The step-over relay starts have become a staple in many swim team’s practice routines. But who was it that started the movement?

As college championship season is starting to get underway this February with conference and then eventually the NCAAs in March, relays will play a huge role in the team standings. Relays provide momentum for the next day, and can make or break a team’s placing in the scores. Relays are important so it is imperative to not make a mistake on the turns, finishes, or the exchanges.

In looking at any of the relays at the conference championships this month, one will notice a common trend in the relay starts from the majority of the teams. The swimmer will hold their arms out in front of them to track the swimmer coming in. They will have their dominant foot sitting behind the wedge on the starting block while the non-dominant foot will be on the wedge. As the swimmer comes in, the one on the block will jump their dominant foot to the front of the block as they dive into the pool, creating momentum and velocity into the water.

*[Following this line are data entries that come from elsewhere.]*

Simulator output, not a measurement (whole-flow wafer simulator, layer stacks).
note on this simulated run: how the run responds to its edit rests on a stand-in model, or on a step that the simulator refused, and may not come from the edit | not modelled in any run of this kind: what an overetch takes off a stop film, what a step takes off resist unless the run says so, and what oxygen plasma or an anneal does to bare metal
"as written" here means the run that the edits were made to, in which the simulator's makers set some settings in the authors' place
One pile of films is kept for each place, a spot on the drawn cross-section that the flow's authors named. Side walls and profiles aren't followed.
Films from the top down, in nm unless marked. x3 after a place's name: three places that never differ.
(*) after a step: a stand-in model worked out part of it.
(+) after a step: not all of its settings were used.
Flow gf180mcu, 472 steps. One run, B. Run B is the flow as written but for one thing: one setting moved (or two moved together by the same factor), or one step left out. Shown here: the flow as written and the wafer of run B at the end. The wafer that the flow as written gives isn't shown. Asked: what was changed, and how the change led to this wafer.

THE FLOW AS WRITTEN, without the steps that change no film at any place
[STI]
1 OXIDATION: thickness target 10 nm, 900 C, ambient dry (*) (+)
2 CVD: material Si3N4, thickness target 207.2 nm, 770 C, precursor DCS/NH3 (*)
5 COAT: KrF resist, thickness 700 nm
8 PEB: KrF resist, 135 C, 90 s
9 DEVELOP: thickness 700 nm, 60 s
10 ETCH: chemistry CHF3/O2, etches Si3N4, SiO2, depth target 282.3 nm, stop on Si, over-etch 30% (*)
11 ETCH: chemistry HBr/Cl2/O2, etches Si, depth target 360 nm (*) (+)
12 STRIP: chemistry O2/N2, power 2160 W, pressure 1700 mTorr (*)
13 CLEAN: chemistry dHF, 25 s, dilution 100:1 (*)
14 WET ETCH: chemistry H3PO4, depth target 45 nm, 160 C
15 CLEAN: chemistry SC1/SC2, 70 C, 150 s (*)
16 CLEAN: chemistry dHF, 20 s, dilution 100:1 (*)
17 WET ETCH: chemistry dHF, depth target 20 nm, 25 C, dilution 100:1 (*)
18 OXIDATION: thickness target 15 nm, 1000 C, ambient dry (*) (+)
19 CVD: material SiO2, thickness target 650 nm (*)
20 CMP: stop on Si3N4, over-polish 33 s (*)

In case that was too confusing to read, here is what that looks like as performed by Caeleb Dressel in 2017:

It is a movement that has become the number one way coaches teach relay starts in the United States. Swimming World wanted to track down the origins of the “step-over relay starts” and started with the first place that this author saw them performed at a meet.

The University of Louisville was one of the first schools to perform the relay starts in competition, starting in the fall of 2014.

“Coach Chris (Lindauer) is our sprint guy who really has some of those mindsets and brought the idea early on and we started playing with it with a couple guys,” said Louisville head coach Arthur Albiero. “Clearly we felt it was something that we could continue to get better at. I learned this a long time ago before: if you decide if a new skill is better or worse you need to dominate it and master it and then you can start to compare apples to apples.”

“We weren’t the first to do it,” said Louisville assistant Chris Lindauer. “But we were one of the first waves of teams to do it. I don’t know who started it but we started it probably 5 or 6 years ago. I remember the transition when we converted all of our athletes to it and it was this big process to it because nobody had seen anything like it.”

Going back even further to the 2014 NCAA Championships, which were the first NCAAs to have the wedge blocks, only two schools were doing it consistently then: NC State and Texas.

NC State head coach Braden Holloway said that the idea of a relay start using the wedge started in the summer of 2012.

“My office is next to the sprint track & field coaches and we were talking about our team that just came back from outdoor championships and we were talking about strengths. Getting out of the gates was the most important which is the whole reason they use blocks in track and field,” Holloway said.

“It got me thinking because runners are going in the same startup position we are and we are trying to create as much velocity as we can. So that just started the dialogue of how can we create more velocity off the blocks.”

So that summer in 2012, Holloway had his swimmers experiment with relay starts at small local club meets in North Carolina, and then started performing them in that college season in the fall of 2012.

Then he had eight of his swimmers go to the University of Texas to train, and they shared the idea of the relay starts with them.

“We did a test of it. We did 8x25s of relay exchanges. Four step-over and four of the old two-foot start with 12 people. All of them were quicker to the 15 and to the 25 except one or two times so it made sense to do it,” Holloway said.

Then they started performing them in meets, and it caused a lot of coaches elsewhere to take notice.

“For two straight years we were answering questions about it,” Holloway said. “It was just something new. It was like when Matt Kredich started having his swimmers do a different backstroke breakout. I know I liked the starts and some people think it is gimmicky and don’t want to do it. All blocks are different, so it is just about what is comfortable.”

The step-over relay starts have become something that NC State, and other schools, have mastered, practicing them almost every day at the beginning of each season.

“Originally I thought it was really hard because I didn’t think I was that coordinated,” said current NC State senior Ky-Lee Perry. “It wasn’t easy and it took some time to get it down, but once you get it down, you are good to go. I think you get an advantage because you are using your entire body’s momentum to get off the block, which gets you further in the air with the perfect line.”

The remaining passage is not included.